Global financial markets have taken the recent rush of Chinese policy responses to its stockmarket selloff as confirmation of the seriousness of the Chinese economic situation. With their domestic palm production industries facing a similar predicament given the nearly 25% price drop seen since the start of June, the governments of Indonesia and Malaysia have felt compelled to join the policy response fray. The two governments issued a statement on Thursday outlining their plans to partner on efforts to “explore new measures to further improve co-operation in the oil palm industry in light of the current global economic environment”. Collaboration towards “assisting smallholders” in the face of “global challenges” topped the governments’ agenda when they met in Java this week.

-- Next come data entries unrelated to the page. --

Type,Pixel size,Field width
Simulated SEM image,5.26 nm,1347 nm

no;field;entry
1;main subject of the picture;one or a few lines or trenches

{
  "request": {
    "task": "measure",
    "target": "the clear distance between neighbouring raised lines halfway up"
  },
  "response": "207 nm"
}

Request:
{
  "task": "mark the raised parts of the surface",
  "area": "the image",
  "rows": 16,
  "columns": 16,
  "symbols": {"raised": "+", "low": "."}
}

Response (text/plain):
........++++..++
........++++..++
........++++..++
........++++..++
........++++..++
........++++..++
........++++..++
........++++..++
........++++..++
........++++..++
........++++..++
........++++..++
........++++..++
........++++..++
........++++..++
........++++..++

Since the meeting palm oil prices have enjoyed a more than 3% bounce, mirroring an upswing in Chinese stockmarket indices after their mid-August plunge. But China’s longer term outlook remains far from certain, with some economists outlining the need for further expansionary monetary policy and currency depreciation to offset a rising cost base amid widespread distrust of official growth figures. A weaker Renminbi would likely exacerbate the recent slowdown in Chinese palm oil offtake, leaving importers supplying vegetable oil demand into the faster growing Indian economy free to make first refusal on any surplus.
Indian growth in the last financial year picked up pace to hit 7.3% compared to 6.9% growth in the 2013/2014 financial year, with private consumption the main driver behind the economic expansion, according to India’s central bank. In the year to the end of July Indian imports of palm oil from Malaysia hit nearly 1.9mn t, outstripping Chinese demand by 22%. This indicates a significant acceleration in the 14% outperformance in demand for Malaysian palm oil which India posted relative to China last year. Combined Chinese and Indian imports from Malaysia in the first seven months of this year were on track to undershoot 2014 levels by around 2%, compared to a near 3% projected rise in Malaysian output in 2015/2016.